Now you would not necessarily consciously think to yourself "I'm doing things this way so as to humiliate most kids and encourage social shunning of the few getting top grades". That isn't the kind of things we allow to have running through our minds.
If you had any conscious thoughts about this at all, they might have to do with "holding up the bright kids as examples to the rest" and "giving each their due".
But "the meaning of a message is the response it elicits": even though a teacher's conscious motivations may not include humiliation, if humiliation routinely occurs as a result of their actions we must entertain the hypothesis that it is a fully endorsed outcome of the system.
Now if you take a step back from just "grades", one tiny component of the system, and look at the bigger picture? One thing that quickly becomes apparent is that the system has one adult in charge of twenty to forty kids, and it is in the nature of kids to be unruly. And this is supposed to last for hours on end. So we should not be surprised that the system includes provisions (more than one) whereby the teacher is encouraged to assert their authority over the kids, to somehow "keep them in line".

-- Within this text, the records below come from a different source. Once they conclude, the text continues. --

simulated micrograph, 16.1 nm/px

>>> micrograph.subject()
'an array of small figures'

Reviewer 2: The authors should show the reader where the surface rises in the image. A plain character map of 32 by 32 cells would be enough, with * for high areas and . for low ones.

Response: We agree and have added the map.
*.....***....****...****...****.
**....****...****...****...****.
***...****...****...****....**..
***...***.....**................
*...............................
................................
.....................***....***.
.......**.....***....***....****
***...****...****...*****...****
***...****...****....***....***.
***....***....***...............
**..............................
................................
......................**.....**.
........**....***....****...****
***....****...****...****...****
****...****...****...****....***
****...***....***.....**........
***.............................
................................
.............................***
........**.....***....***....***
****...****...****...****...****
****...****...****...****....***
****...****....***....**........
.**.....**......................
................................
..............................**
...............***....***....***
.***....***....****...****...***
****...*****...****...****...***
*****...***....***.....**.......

Humiliation and praise can serve as motivation factors, not necessarily to train compliance.
Any evidence to back that up? If you wanted to design a system to result in maximum student motivation, and you had done even a modest amount of research on the topic of motivation, I'm pretty sure you would not do it that way.
Evidence to back up what? That threat of humiliation when failing exam can motivate people to learn more? I find it obvious. At least it works for me.
I don't say it's the optimal way to motivate. That doesn't exclude the possibility (quite probable in my opinion) that most people in charge (from teachers to education ministry bureaucrats) who consciously endorse the practice think it is.
It even seems to me that motivation is essential part of your hypothesis. The praise and humiliation aren't indiscriminate, they serve as reward and punishment. The questions are what is rewarded more, whether learning or compliance, and what certain people believe is the main purpose.
(I think that school rewards both learning and compliance, just don't think that mere existence of humiliation and praise is evidence for either being more important.)